Surtshellir-Stefánshellir system

Surtshellir - Stefánshellir - Íshellir

Useful Information

Surtshellir. Public Domain.
Location: approx. 8 km NE of Kalmanstunga.
From Reykjavík take road No. 1, 20 km, after Borgarnes turn right to No. 50, then take No. 580. After you passed the Hraunfossar waterfalls (near Húsafell) and road F35 (Kaldidalur) turn right again at the farm Kalmanstunga. Follow rough track (4WD necessary) up to the lavafield Hallmundahraun and follow the signs Íshellir, Surtshellir, Stefánshellir.
Classification: Speleologylava tube Speleologyice cave
Light: bring torch
Dimension: Íshellir: L=500 m (approx.), T=0 °C.
Surtshellir: L=1,970 m, VR=37 m, T=2-5 °C.
Stefánshellir: L=1,520 m, T=2-5 °C.
Guided tours:
Photography: allowed
Accessibility: no
Bibliography: Michael Laumanns (1987): Die Höhlen Islands, Mitt. Verb. dt. Höhlen- u. Karstforscher, 33 (1), pp 4-15.
E. Waters (2001): Lava Tubes are Boring?, Shepton Mallet Caving Club, Journal Series 10, Number 9, Spring 2001, page(s) 305-312.
E. Waters (2001): Caves of the Laki Fires, Shepton Mallet Caving Club, Journal Series 10, Number 10, Autumn 2001, page(s) 337-418.
As far as we know this information was accurate when it was published (see years in brackets), but may have changed since then.
Please check rates and details directly with the companies in question if you need more recent info.


1679 first described by Arngrim.


view of Surtshellir. From the book Natural Phenomenon, no author, London 1849.
18th century engraving.

Surtshellir translates to Fire Giants Cave, which gives a first impression of the way, this cave was formed. It is the result of an lava flow about 1000 years ago.

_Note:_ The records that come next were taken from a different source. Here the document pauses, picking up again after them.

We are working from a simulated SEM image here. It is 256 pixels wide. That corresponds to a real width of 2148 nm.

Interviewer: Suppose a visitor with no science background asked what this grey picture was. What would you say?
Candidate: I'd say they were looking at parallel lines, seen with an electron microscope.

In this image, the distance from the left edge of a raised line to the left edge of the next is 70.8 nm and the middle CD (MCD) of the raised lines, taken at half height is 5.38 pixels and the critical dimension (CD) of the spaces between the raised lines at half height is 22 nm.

Surtshellir was first described by Arngrim in 1679. From this time on, until the end of the 19th century, it was the longest known lava tube of the world. In the early years of scientific cave research, it was also the only known lava tube. This is the reason, why it is the most wellknown Icelandic cave.

Íshellir is a part of the Surtshellir system with very impressive ice formations. In the winter cold air falls down into the cave. In spring, when the snow on the surface starts to melt, water penetrates into the cave and - as the temperature in the cave is still below 0 °C - freezes to ice stalactites and stalagmites.

All three caves are parts of the same lava tube, formed by the same lava flow. But at some locations the roof collapsed completely and thus left three pieces, which are not connected any more. In speleology, a cave system is defined as all cave passages which are connected. The three caves do not really fulfill this definition, but the geologic connection is so obvious, that we can talk of a single cave system. However, the addition of all cave lengths for statistical reasons is not correct.

These caves are now a regular tourist attraction. Bring your own lights and wear waterproof clothes and good boots.

Íshellir is the entrance most tourists use. A descent down a boulder slope leads to an extensive ice lake which in 2001 was 30 cm deep in water. Beyond the lake, ice formations abound for some distance, abruptly stopping at an ascent over boulders, where it is necessary to stoop. Beyond the boulders the passage becomes large and muddy. After a large chamber and a couple of short inlet tubes on the right the passage degenerates to a crawl and eventually ends in a complete lava seal.

Up flow from the Íshellir entrance Surtshellir continues in a very impressive style, generally in the form of a 10-15 m diameter tube Much of the passage is liberally scattered with boulders make the going difficult. There are many karst windows, but none are suitable for access without caving ladders. Eventually the cave ends in a collapse which separates Surtshellir from Stefánshellir.

Text by Tony Oldham (2002). With kind permission.